Apparent indifference to human rights violations could damage Australia’s bid for UN Human Rights Council seat
Prime Minister Malcolm Turnbull, Treasurer Scott Morrison and Foreign Minister Julie Bishop’s failure to censure US President Donald Trump’s recent policy decisions on refugees and immigration, supporting torture, violating the rights of women and rescinding protections for transgender students – to name just a few – highlight concerning inconsistencies in Australia’s current candidacy for a seat on the United Nations Human Rights Council, Australian Lawyers for Human Rights said.
ALHR President, Benedict Coyne, said the Turnbull Government’s apparent indifference to human rights violations such as these – which have a very real global impact – could do significant damage to its bid for the UN Council seat.”
“In putting forward Australia’s candidacy the Turnbull government has publicly declared “a commitment to the aims and purposes of the Universal Declaration of Human Rights and the ongoing promotion and protection of human rights, both in Australia and around the world.” Moreover, in the Government’s own words our candidacy embodies a “willingness to speak out against human rights violations and abuses.”
Mr Coyne continued, “If Australia wishes to authentically pursue its claim for a seat on the Council from 2018-2020, then it must in actions as well as words live up to these claims.”.
“When three of the most powerful politicians in Australia do little more than gush or shoulder-shrug over some of the most appalling attacks on human rights by a western democratically-elected leader in recent history, then we have every right to feel ashamed of our own elected officials,” Mr Coyne said.

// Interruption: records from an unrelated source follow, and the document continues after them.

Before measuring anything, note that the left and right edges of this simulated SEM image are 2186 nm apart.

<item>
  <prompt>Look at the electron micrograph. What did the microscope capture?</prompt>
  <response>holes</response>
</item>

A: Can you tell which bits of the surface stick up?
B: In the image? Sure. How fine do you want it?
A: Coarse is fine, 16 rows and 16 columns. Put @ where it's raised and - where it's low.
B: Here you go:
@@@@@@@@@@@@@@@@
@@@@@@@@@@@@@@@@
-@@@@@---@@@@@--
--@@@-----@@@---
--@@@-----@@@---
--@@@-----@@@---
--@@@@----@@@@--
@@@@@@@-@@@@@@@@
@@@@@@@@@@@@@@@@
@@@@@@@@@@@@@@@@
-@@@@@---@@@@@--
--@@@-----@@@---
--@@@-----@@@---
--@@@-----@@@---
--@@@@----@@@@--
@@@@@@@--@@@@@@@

“Once a champion of human rights, and a signatory to both the original United Nations Declaration of Human Rights in 1948 and the 1951 International Refugee Convention, Australia has sunk to a new nadir by endorsing Trump’s immigration bans,” he said.
“Australia has a moral and legal obligation to ensure rogue governments cannot unilaterally overrun the rule of law and ignore their international legal obligations. No politician, most especially the Prime Minister, can say that it’s “not his job” to comment or act when the human rights of others are being abused. It is his job and it’s also about upholding the law.
“Even the former US Ambassador to Australia, Jeffrey Bleich, has warned that the ‘hottest places in hell’ are reserved for those who ‘maintain neutrality’ in times of ‘great moral crisis’”.
“We have a duty to champion the rights of the oppressed and the vulnerable, to be the voice of the voiceless. Mr Turnbull, Ms Bishop and Mr Morrison share that duty,” My Coyne said.